MARTORELL, Bernat
(b. ca. 1400, Sant Celoni, d. 1452, Barcelona)

Saint George Killing the Dragon

1430-35
Tempera on wood, 141 x 96 cm
Art Institute, Chicago

Martorell worked as a panel painter and illuminator in the service of the city of Barcelona, but he was often given the task of preparing designs for stained glass windows and for sculptures as well. This composition was originally the centre panel of an altarpiece; the two volets, with panels representing the saint's martyrdom, are preserved in the Louvre in Paris.

In the arid, rocky surroundings of the foreground St George is on the point of killing the formidable dragon with a stab of his lance. Only the frightened eyes of the dragon and of the horse convey the dramatic qualities of the scene. Fright would be unworthy of the saint, his face is etherealized and serene. Bones of humans and animals are scattered on the ground. The princess is to be seen praying on the top of a rock. The wavy line of the dragon's tail is practically continued by the crevice in the rock. In the background, in the middle of civilized, idyllic scenery is the royal castle, surrounded by a moat, on whose emerald waters swans are swimming. The crowd gathered on the balconies and bastions of the building watch with excitement to see how the fight will end.
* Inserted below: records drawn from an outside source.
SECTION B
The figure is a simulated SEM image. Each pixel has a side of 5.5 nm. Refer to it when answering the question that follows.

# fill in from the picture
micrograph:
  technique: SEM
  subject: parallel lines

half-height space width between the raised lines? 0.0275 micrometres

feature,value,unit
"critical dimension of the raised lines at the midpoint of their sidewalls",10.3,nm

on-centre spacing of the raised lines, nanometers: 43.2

If we turn the pages of the present volume to compare the illustrations we cannot see any other landscape which is so extensive - except, perhaps, in Gentile da Fabriano's picture. True, in this painting too the ground is rising steeply, as it usually is in works created in the International Style. However, it no longer stretches behind the scene like a decorative tapestry: its continuity is broken. A valley separates the background from the foreground; the castle appears to be placed lower than the place where the fight occurs. (All the same, the king and his household look downwards - to preserve his dignity and to render his superiority indisputable.) And whereas of the two spaces depicted in the painting the one further back has preserved the homogeneous and decorative features of landscapes in the International Style, the scene in the foreground is represented in a highly expressive manner, with many gradations of values. The light is reflected in different ways by the grains of sand, by the smooth rock, by the dragon's skin and its belly, by the metal armour and by the precious stones.

The principal axis of the composition is determined by St George's long spear. In addition to this, a single imaginary vertical line connects the eyes of the dragon, of the horse and of the princess. In the form of a letter V the two straight lines flank the bastion of the royal castle.